74 percent of millennials would rather text—here's how to overcome your fear of the phone

How to ace your phone interview
How to ace your phone interview

For many millennials, talking on the phone is a lost art. Texting and email take precedence over actual conversations. In fact, one survey found that 74 percent of millennial respondents in the U.S. would rather send a text than talk.

But just because you may prefer to make plans with friends using emojis doesn't mean you don't need to know how to answer a call at work or ace a phone interview for a job.

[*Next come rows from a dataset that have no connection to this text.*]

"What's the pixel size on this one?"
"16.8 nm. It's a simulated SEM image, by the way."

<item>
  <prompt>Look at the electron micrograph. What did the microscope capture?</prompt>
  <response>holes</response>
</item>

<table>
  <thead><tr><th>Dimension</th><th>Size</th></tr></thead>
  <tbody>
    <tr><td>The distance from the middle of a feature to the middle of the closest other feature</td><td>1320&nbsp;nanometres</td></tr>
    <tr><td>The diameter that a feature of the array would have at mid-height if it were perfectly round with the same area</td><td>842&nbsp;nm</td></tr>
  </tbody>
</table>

CNBC Make It spoke with etiquette expert Kimberly Pope, founder of The Pope Institute for Polish, Poise and Etiquette, on the proper way to answer a phone and hold a professional conversation. Here are six guidelines to follow to keep your phone conversations friendly, succinct and productive. It's easier than you might think.

Introduce yourself

How you answer the phone is the key to a solid first impression. You want to be friendly and provide context for the caller right away. Pope suggests you say something like, "Hello, this is Kimberly of The Pope Institute," so that "the person on the end knows that they're calling the right person, as well as the right business."

Although a simple "hello," isn't wrong, it still leaves a lot unsaid, Pope points out. "You're leaving the other person on the end to ask other questions such as 'Hi, is so and so there?' or 'Is this XY business?'" It's better to put them at ease by getting the conversation rolling.

If you're the one making the call and the other person answers with a mere "hello," you can still achieve the same goal by saying something along the lines of, "Hi, this is Kimberly of The Pope Institute. I'm calling for Mr. Peterson."

Pope warns against dropping the salutation altogether, however. Forgoing a greeting in favor of something like "Kimberly here," makes it sound like you're picking up in the middle of a conversation and can turn the tone negative.

"'Hello' is a part of the greeting that is a courteous and thoughtful thing to do," Pope says. "When you say 'Kimberly here,' it becomes very informal very quickly."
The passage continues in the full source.